Our challenging standards-based curriculum emphasizes the development of essential skills, the understanding of important concepts, and the ability to apply learning to real-world problems.
Our curriculum includes courses of study for all students in English language arts, mathematics, science, social studies, world languages, music, visual arts, physical education, and health. In addition, students take grade-specific trimester courses in technology, research, and study skills which are designed to support their integrated learning experience.
The Social Studies curriculum at ASMS is a comprehensive and thought-provoking program that teaches students about their world: past, present, and preparation for the future. The courses are aligned to the learning standards established by the National Council for Social Studies (NCSS).
In all of the middle school courses, students learn to research, analyze, explore, and connect with social, political, economic, cultural, and historical texts and media. They use critical thinking to determine the value and validity of historical evidence, and they learn to present their work in written, digital, and creative formats. Students also learn to illustrate the connections and interactions of people and events across time from a variety of perspectives.
Social Studies 8
United States History
In 8th grade social studies, students explore U.S. history in the context of themes that apply directly to their lives and the world we live in today. The year is divided into 3 units. Each unit begins with a chronological overview of U.S. history relevant to the theme of the unit before shifting into more in-depth analysis. In the first unit, students investigate the origins of government and the development of the U.S. constitution. At the beginning of this first unit students will focus on the geography of the United States in order to build context moving forward. The second unit focuses on war and peace, as students analyze the ethical implications of the use of force in different contexts. In the third unit, students explore questions of social justice and the evolution of the ideals espoused in the Declaration of Independence.

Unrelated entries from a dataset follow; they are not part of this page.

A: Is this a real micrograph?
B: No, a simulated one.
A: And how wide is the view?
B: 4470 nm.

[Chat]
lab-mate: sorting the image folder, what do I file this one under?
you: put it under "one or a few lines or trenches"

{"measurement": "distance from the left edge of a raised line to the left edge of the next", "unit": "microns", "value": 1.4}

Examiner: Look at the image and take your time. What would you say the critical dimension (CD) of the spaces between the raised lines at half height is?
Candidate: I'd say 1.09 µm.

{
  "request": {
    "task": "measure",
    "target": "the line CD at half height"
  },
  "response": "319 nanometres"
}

Throughout the year, students develop their ability to analyze primary sources, including historical documents, images, speeches, and personal letters. They delve into the concept of identity, studying the experiences of different groups to gain an appreciation for the complexities of the past and present. They develop an understanding of the range of human responses to difference, and they formulate their own views on the role they play as citizens. Ultimately, students learn to analyze bias and perspective to gain a more full understanding of what is going on in the world around them, and they draw connections to their own personal choices today.